The jack-o-lanterns displayed above were the ones we carved this year. My three-year-old daughter chose the mad scientist design on the left, and my six-year-old daughter chose the tarantula on the right. My husband created the happy traditional jack-o-lantern in the center.
Halloween has always been one of my favorite holidays. I love dressing up. Over the years, I’ve enjoyed celebrating the festivities in a variety costumes and in a number of different cities — L.A., San Francisco, Miami, New Orleans, Boston, and Chicago, to name a few. Halloween takes on a whole new dimension these days, now that I have two young children.
In our neighborhood, we kick off the week with a Halloween party held at the barn, which houses horse stables on the lower level and a party room on the upper level. I was in charge of the costume contest this year, which meant that it was the first year that one of my own kids didn’t take home a ribbon. My three-year-0ld daughter dressed as Scooby Doo, and she talked her older sister into dressing as Daphne, the female detective from Scooby Doo. They told everybody that my husband was Shaggy, even though he wasn’t dressed up. They got a kick out of eating Scooby Snacks, graham crackers shaped like dog biscuits.
My youngest daughter remained in the Scooby Doo theme for her preschool party the following week and for trick-or-treating last night. My six-year-old daughter, however, changed her costume to a mermaid for her first grade party and for trick-or-treating. She wore an elaborate shiny turquoise costume decorated with flowers and shells, a tail on the front (which was picturesque, but made it a little difficult to run), and long cascading turquoise mesh sleeves. We braided her long hair down her back.

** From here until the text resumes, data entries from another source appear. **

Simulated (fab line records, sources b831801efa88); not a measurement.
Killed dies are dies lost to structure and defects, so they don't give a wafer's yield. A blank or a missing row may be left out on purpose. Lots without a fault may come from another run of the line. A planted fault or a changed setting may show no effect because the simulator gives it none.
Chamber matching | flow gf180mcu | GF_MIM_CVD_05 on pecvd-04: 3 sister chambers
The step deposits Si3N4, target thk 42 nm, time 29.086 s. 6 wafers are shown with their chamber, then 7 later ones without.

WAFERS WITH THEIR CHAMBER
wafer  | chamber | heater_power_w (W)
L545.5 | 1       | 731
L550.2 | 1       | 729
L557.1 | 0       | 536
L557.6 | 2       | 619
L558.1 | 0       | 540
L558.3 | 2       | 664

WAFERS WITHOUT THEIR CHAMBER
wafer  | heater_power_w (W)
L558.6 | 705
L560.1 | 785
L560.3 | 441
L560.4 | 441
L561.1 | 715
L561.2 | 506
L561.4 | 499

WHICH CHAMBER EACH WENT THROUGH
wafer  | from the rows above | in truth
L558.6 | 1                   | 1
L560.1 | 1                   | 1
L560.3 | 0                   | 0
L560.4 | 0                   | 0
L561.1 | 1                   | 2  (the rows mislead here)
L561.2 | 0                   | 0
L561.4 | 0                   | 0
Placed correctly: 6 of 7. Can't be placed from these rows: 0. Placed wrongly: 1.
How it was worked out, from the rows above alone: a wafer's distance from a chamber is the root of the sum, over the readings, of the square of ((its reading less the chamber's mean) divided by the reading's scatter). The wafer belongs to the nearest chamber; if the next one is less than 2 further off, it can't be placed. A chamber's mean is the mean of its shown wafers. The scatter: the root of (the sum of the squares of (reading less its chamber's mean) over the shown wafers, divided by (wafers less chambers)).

Our neighborhood facilitates a hay ride to drive the young kids from house to house. We reside about halfway along the hay ride route. My little one happily called it quits when they got to our house. She came inside to drink some hot chocolate, get warm, and help me hand out candy to the remaining trick-or-treaters. My oldest stayed out on the hay ride until the end, bringing home a pumpkin filled with candy, toys, and a caramel apple by the time she was done.
My oldest won’t eat half of what she brought home. In fact, the one candy bar she opened last night still sits on the kitchen table unfinished. My three-year-old, on the other hand, keeps asking for another treat from her pumpkin bucket every few minutes, and she’s also talked her older sister into turning over a good portion of her loot.